[e-lang] Somewhat offtopic: Extensible Term Language
Mark S. Miller
markm at cs.jhu.edu
Sun Feb 5 22:29:19 EST 2006
Constantine Plotnikov wrote:
> As I have written long time ago, I’m currently working on open
> source project that has a goal to create a language definition
> framework that can be used as textual DSL construction kit.

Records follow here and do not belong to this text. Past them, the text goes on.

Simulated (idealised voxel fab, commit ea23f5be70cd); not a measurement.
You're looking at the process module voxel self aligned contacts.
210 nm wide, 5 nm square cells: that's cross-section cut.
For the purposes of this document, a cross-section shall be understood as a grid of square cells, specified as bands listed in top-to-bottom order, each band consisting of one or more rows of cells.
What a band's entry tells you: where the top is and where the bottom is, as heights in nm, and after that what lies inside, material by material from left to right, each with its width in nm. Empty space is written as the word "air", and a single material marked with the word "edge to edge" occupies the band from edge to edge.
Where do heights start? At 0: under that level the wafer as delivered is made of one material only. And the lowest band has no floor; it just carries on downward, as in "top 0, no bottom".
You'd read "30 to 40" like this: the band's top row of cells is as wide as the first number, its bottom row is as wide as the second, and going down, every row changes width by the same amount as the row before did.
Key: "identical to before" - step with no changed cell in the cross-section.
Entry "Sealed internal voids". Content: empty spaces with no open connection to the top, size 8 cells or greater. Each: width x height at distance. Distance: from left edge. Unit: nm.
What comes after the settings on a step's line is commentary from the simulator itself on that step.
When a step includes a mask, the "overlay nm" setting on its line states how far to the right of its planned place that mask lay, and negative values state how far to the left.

> The framework is currently named Extensible Term Language
> (ETL).
Hi Constantine,
Given what you're working on, you may interested in E's draft schema language
and its two surface syntaxes.
Below, I include first the schema.schema file, which defines the tree-grammar
of the ASTs of E's schema language. This language has two surface syntaxes:
term.y defines the surface syntax that schema.schema itself is written in, and
grammar.y defines a surface syntax suitable for expressing grammars over
sequences (see comments below).
Following this file, I show a E shell session in which I parse schema.schema
into a term-tree which represents its AST, and which conforms to the
tree-grammar it specifies.
I wrote all this ages ago, with the fantasy that someday someone would build a
parser generator to generate parsers from these grammar descriptions. I'm
ecstatic to report that Dean Tribble is now making progress on a Packrat-like
parser generator, written in E and generating E, able to process a useful
subset of the schema language below. Hopefully, this will enable E to
self-host its own parser. Eventually it should be practical to use this
language to generate quasi-parsers as well.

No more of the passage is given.